Informed Comment

Thoughts on the Middle East, History, and Religion

Juan Cole is President of the Global Americana Institute

Tuesday, May 20, 2003

*About 10,000 Shiites turned out for peaceful demonstrations in Baghdad Monday against continued US occupation of Iraq, and against the American slighting of the Shiite leadership. One organizer had predicted a million man march, so this result fell substantially short of his expectations. The US army did not interfere with the demonstrations,which was wise on its part. It appears to be the case that Iraqi Shiites are just not that upset with the US at the moment, and that the various religious parties do not have so much sway that they can mount a really impressive demonstration. Monday's rallies would be important only if they are a harbinger of much bigger and more confrontational demonstrations down the road.

*Many Sunni Iraqis living in the Shiite South of the country have, according to Az-Zaman newspaper today, complained to the Shiite religious leadership in Najaf and Karbala about Shiite political organizations taking over Sunni mosques there. These moves come despite the fatwa issued by Grand Ayatollah Ali Sistani forbidding such usurpation of Sunni mosques by Shiites. (The office speaking in the name of “al-Sayyid al-Sadr” has given the same instructions.) Saddam made a point of building many new Sunni mosques in Shiite areas and letting them sermonize, whereas he forbade Shiite clergy from preaching sermons. Shiites are understandably resentful of the ways in which Sunnis remain on top economically and politically, in some case because Saddam threw key economic resources to them.

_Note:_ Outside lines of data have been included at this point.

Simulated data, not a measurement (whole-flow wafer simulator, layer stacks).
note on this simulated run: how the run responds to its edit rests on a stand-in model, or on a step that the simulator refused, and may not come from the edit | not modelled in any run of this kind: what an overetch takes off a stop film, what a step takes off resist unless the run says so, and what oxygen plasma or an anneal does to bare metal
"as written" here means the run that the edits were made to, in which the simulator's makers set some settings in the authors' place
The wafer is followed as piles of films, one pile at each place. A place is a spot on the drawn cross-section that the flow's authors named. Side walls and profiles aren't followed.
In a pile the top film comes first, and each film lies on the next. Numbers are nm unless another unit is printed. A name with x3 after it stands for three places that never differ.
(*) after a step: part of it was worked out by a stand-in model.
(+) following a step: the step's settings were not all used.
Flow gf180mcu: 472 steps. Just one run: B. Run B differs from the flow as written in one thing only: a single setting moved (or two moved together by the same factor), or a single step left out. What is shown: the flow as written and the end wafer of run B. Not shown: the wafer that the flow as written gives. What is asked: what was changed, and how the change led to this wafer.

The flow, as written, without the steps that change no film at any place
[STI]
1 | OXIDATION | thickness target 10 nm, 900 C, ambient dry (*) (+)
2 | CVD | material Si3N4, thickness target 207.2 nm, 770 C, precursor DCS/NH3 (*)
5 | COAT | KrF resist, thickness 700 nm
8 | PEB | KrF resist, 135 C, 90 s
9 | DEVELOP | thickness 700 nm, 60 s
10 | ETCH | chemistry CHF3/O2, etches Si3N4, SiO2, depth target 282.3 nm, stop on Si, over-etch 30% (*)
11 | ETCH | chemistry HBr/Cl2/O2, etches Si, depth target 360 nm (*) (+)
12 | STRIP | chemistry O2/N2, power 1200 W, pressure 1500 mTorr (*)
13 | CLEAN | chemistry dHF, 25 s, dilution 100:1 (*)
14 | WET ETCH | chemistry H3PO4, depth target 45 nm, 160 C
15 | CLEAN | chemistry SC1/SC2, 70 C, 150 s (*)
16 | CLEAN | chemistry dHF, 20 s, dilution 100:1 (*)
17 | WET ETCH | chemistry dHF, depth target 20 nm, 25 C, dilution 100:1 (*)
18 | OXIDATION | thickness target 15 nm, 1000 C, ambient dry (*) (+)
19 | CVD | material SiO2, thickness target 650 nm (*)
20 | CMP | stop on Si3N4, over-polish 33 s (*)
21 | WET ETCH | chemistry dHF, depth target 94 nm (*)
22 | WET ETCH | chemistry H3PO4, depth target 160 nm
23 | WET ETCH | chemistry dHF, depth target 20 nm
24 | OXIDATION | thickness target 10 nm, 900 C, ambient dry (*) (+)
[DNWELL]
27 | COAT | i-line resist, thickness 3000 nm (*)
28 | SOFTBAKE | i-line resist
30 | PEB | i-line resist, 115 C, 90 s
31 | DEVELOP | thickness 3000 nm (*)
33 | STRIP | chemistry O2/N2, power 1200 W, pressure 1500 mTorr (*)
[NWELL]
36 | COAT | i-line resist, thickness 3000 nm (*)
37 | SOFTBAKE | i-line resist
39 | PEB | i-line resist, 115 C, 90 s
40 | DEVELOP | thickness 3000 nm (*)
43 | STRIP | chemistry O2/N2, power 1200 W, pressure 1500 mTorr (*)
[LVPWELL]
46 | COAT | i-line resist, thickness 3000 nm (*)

Several Sunni mosques have been usurped in an-Nasiriya and al-Samawah. The new Shiite leadership of a couple of the stolen mosques say they will return them to the Sunnis because they follow Sistani and will respect his fatwa. But other new mosque leaderships are refusing to relinquish the former Sunni mosques, saying that they belong to the al-Da`wa Party and do not consider themselves bound by Sistani’s rulings. In a way, this latter sentiment has even more potentially dire consequences for the Shiite south than does the usurpation of a few mosques.

*Lebanese Grand Ayatollah Muhammad Husain Fadlullah denounced guerrilla operations that kill innocent civilians. It now appears he was mainly referring to the bombings in Casablanca. Fadlullah says such operations are contrary to Islam.